On Uber and IT Infrastructure
Uber is doing their part to disrupt an industry that hasn’t seen much innovation in decades. And for cities whose public transportation is only moderately effective, the change cannot come fast enough. But what is Uber actually providing? And based on that, what are they competing for?
With any ride service, the temptation is to think of the business primarily as shuttling people to and fro. Accordingly, people building out this type of business have focused on adding ride capacity. For cab companies, this meant adding additional vehicles. Cab drivers are basically renting the cabs from the owners. For cab companies, the business more closely approximates property rental than anything else. And given the wages for drivers and the general way they are treated, it is probably not a surprise that cab owners have a reputation not unlike slumlords.
So you take an industry that is generally reviled in many major cities (New York stands out as an exception here) and you fail to really evolve the business model for decades, and you end up with something that is ripe for disruption.
Enter Uber. But what is Uber really doing?

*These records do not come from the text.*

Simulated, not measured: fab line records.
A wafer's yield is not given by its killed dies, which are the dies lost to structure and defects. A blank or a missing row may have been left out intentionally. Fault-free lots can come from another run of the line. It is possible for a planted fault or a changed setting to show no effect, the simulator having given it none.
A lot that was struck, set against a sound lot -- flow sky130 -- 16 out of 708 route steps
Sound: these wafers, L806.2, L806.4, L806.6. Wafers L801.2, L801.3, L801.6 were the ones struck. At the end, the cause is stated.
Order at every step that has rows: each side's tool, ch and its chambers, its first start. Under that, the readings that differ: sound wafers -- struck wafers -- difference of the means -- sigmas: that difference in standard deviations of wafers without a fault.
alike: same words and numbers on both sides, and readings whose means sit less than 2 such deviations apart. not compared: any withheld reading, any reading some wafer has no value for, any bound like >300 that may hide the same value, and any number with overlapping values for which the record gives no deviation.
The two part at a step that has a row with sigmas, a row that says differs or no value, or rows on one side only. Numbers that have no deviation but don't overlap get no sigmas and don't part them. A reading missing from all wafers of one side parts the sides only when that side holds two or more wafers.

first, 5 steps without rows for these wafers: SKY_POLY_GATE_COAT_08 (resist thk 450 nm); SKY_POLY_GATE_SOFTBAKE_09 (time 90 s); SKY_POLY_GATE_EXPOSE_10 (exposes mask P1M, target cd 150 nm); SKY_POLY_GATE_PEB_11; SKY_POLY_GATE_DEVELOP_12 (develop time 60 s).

They aren’t going out and buying a fleet of cars like the cab companies and black car services that have cropped up. Uber is really not about transportation. What they have done is create a clever way to identify available capacity in the system, and then deploy that capacity as needed.
If you look at where Uber is most successful, it is in cities where cab service is dreadful. By dreadful, I mean that it is difficult to get a cab in a timely fashion. Take San Francisco, for instance. Getting a cab in SF can be nigh impossible. Even when you call central dispatchers, wait times can be atrocious. And if you are trying to use a cab on a high-volume night, you are better off packing some comfortable shoes and hoofing it around the city. For San Francisco, Uber represents a painless way to get just-in-time delivery of a ride service.
Because Uber’s business is around discovery and redeployment of capacity, the real competition for Uber is not for fares. To scale their business, they need access to more fluid ride capacity. The more capacity they have in the system, the better their deployment service. They can extend their reach and shorten the time-to-wait for a ride service. This means that the real fight Uber needs to win is the one for drivers. It’s not the cab companies so much as the other ride sharing services (like Lyft) that threaten to cap Uber’s ability to add additional capacity.
So what does this have to do with IT infrastructure?
IT infrastructure generally (and data centers in particular) are about providing resources to satisfy application or tenant workload requirements. The capacity required takes three general forms: compute, storage, and networking. The objective is not merely providing some aggregate capacity but rather pairing that capacity with a specific demand. And as cloud continues to grow, it is increasingly about providing just-in-time delivery of that capacity.
On the compute and storage side, we have solved a big part of this challenge. Virtualization essentially frees up compute resources, which means that application workloads can be satisfied as-needed through application portability. If you need additional horsepower, you launch a new application instance on a VM that resides on some server with capacity to give. In this context, the dispatching of available capacity is moving the application workload to a server. And tools like DRS allow for the definition of resource pools that can then be allocated as needed.
But what about the networking side?
To date, the networking world has evolved in much the same way as the cab companies. The game has always been about adding addition cabs to the fleet (more capacity to the network). And while we can use monitoring tools to determine where capacity is not being fully utilized, there is no simple means of dispatching that capacity to where it is needed. Additionally, even the tools we have to shape paths are not particularly well-suited for providing just-in-time capacity.
There is an opportunity in the networking space to move in this direction. SDN as a movement provides a couple of tools that are architecturally necessary if this is to become a reality. A central controller is a logical way to locate available capacity. With a global view of the network as a resource, the controller is in a unique position to see how the physical transport is actually being used.
But imagine using Uber if it only told you where the available cars were but could not dispatch them to you. Without performing both actions – locating and dispatching – the service is incomplete. So it is in networking. Knowing where capacity resides is interesting but not terribly useful. The network needs the ability to dispatch that capacity to suit the applications. And one final point, whether dispatching occurs in the moment or at a scheduled time is dependent on the needs of the customers (applications or tenants, in this case).
Ultimately, what Uber is doing is actually quite impressive. But there is subtlety in the strategy and the innovation. The whole of IT might be able to learn a bit from Uber’s creativity.